It only makes sense to export resources that are somehow specific to or characteristic of the node whose catalog is being compiled. If you have such a resource to export, then structure your manifests so that no more than one declaration of the resource can be evaluated during any catalog compilation. No need for any tests in that case. If different nodes may export similar resources, then do ensure that they all have distinct titles (and names) across all nodes.
On the other hand, if your resources are not characteristic of any particular node, then they are not suited for export. We might be able to suggest specific alternatives if you explained what you are trying to achieve in more detail.
We have something quite similar - as we use hiera extensively we managed
to have a common yaml file with a list of databases in a hash, and used
create_resources to create the databases (and users, and haproxy
listeners) on the database/haproxy nodes.

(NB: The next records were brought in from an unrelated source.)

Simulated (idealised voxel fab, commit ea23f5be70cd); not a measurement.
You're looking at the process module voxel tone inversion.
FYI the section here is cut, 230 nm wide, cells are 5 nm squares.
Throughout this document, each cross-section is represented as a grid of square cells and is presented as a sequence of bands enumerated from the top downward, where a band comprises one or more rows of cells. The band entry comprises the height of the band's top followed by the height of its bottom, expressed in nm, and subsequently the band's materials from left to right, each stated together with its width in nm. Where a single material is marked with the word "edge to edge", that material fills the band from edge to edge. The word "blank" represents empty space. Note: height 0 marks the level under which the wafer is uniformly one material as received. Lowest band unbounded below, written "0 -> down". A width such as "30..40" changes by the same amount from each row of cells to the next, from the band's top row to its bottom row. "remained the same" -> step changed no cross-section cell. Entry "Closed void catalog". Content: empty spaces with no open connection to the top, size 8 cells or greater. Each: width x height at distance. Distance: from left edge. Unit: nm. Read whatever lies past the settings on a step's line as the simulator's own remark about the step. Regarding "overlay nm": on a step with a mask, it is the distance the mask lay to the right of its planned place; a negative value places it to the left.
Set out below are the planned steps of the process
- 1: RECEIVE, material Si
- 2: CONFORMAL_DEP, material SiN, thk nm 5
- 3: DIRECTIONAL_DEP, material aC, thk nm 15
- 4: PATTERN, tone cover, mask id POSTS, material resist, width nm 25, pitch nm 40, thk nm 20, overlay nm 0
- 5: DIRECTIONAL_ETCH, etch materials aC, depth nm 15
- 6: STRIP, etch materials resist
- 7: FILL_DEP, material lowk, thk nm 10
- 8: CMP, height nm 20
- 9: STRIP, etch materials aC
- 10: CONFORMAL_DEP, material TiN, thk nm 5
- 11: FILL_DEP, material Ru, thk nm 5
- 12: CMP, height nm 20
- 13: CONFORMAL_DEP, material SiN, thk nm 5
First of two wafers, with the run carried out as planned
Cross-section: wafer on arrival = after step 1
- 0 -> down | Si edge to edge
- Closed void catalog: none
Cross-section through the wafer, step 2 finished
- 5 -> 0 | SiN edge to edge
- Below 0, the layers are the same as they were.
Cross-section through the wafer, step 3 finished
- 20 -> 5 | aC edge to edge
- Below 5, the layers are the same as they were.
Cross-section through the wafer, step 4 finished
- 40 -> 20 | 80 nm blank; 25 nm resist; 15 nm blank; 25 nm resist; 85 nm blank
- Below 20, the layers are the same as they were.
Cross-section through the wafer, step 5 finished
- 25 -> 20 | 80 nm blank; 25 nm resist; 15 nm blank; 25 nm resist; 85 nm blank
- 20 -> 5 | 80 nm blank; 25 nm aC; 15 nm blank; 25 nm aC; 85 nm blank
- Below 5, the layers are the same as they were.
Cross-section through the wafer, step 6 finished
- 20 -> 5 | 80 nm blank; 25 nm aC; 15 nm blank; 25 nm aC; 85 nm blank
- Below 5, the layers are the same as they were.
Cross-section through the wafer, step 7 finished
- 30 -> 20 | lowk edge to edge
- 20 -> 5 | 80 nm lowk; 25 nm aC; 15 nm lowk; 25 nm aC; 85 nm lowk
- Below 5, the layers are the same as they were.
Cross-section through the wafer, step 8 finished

The application nodes that want to register with a load balancer export
resources for themselves only, which are collected on the load balancer
only.
An alternative is to have a manifest that ensures there is a suitable
database available, creating it if not, running on the web application
servers - you've got a db client there already which should be able to
access the db server. That approach also allows you to ensure there's a
database created before attempting to populate it and start the app,
exported resources mean you'll need several runs before everything is
clean.
On Thursday, January 23, 2014 2:59:29 PM UTC+1, jcbollinger wrote:It only makes sense to export resources that are somehow specific to or characteristic of the node whose catalog is being compiled. If you have such a resource to export, then structure your manifests so that no more than one declaration of the resource can be evaluated during any catalog compilation. No need for any tests in that case. If different nodes may export similar resources, then do ensure that they all have distinct titles (and names) across all nodes.
On the other hand, if your resources are not characteristic of any particular node, then they are not suited for export. We might be able to suggest specific alternatives if you explained what you are trying to achieve in more detail.
Basically my situation is the following:
- A database server
- Several web application servers.
The whole managed using foreman/puppet
My Web applications each need a database, so I would like to just export on the web application nodes the databases I need, and collect them on the database server. However, several nodes that run the same web application of course need the same database. What do I do when I have two nodes, that both need the same database?
The logical, intuitive solution would be to export it on all of them, but only collect it once on the database server.
Other situations are : backends to a loadbalancer that export both frontend and backend URLs. The loadbalancer collects both, and creates it's configuration based on them.
On Thursday, January 23, 2014 7:25:47 PM UTC+1, Xav Paice wrote:
We have something quite similar - as we use hiera extensively we managed
to have a common yaml file with a list of databases in a hash, and used
create_resources to create the databases (and users, and haproxy
listeners) on the database/haproxy nodes.
The application nodes that want to register with a load balancer export
resources for themselves only, which are collected on the load balancer
only.
We don't use Hiera. We use foreman as ENC.
Thus we also don't have per node manifests.
What we do have is our own module, with classes we assign to host groups in foreman. We define a host group for or different categories of servers, and assign hosts to a host group based on what they are supposed to do.
So if we for example want to add another backend we just create a new host in foreman, add it to the right host group, and then flip a switch. It powers on, bootstraps itself, installs all it needs, and exports what it needs from other servers. However we run in to the problem of duplicate external resources, which I have for the moment resolved through some ugly hacks.
An alternative is to have a manifest that ensures there is a suitable
database available, creating it if not, running on the web application
servers - you've got a db client there already which should be able to
access the db server. That approach also allows you to ensure there's a
database created before attempting to populate it and start the app,
exported resources mean you'll need several runs before everything is
clean.
For security reason we only allow root access to the mysql database from the host it runs on, via a unix socket. That is why the DB server needs to collect the databases and then create them.
But that problem seems solvable also. But I am still interested in a general solution-
We have "virtual resources". This has allowed me to for example declare all the different VLANs in one class that all nodes include, but then only realize the lans needed on a per service basis. Something like "exported virtual resources" would be convenient.